Aspect-based sentiment analysis has been investigated mainly based on four approaches: feature-based, dictionary-based, traditional machine learning-based, and deep learning-based. Feature-based or dictionary-based methods first retrieve aspects and sentiment words in review and then calculate the sentiment polarity pointed to by sentiment words according to prior knowledge. Due to the use of prior knowledge such as sentiment dictionary, these methods dig out information in text quickly and achieve good performance. However, they are heavily dependent on external knowledge. The randomness of words used in review makes it difficult for them to extract infrequent sentiment words. Therefore, these methods cannot fully discover the aspects and corresponding sentiment words in the review.
Traditional machine learning-based sentiment analysis approaches construct features that express the semantic information of words and input these features into machine learning models such as SVM [2] and NB [3] to determine the aspect sentiment polarity. They also exploit models such as LDA [4] to automatically mine the sentiment information of aspects in review and classify these aspects. These methods focus on the semantics of the words themselves but ignore the semantic information existing between different words.

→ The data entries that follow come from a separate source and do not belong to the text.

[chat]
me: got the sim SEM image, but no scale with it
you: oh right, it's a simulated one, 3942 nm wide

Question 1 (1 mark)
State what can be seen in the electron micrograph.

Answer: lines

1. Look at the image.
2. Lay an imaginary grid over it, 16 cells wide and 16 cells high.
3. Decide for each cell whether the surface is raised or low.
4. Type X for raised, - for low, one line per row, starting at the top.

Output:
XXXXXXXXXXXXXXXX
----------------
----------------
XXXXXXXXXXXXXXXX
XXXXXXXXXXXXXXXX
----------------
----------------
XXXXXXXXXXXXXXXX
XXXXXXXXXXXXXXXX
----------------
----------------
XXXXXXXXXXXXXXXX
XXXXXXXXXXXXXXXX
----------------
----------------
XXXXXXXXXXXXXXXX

Recently, the application of deep learning has become more and more extensive, such as network representation learning [5, 6], recommendation system [7], and so on. Sentiment analysis methods based on deep learning also showed promising performance and attracted a great deal of attention [8]. However, these methods require abundant labeled data that is not easily available in reality. Therefore, some works try to solve this problem by introducing transfer learning and generative adversarial networks. Specifically, they first learn a traditional language model or an end-to-end encoder through extensive unlabeled data to represent text. Then they perform semi-supervised learning based on the encoding model through a little labeled data and fine-tune it to get the final classification model. These methods take local context information of the word into account while calculating the word representation to complete the aspect sentiment polarity prediction. However, due to the limitations of the neural network model, such approaches cannot mine the global context information of words and perform targeted analysis on specific aspects of review.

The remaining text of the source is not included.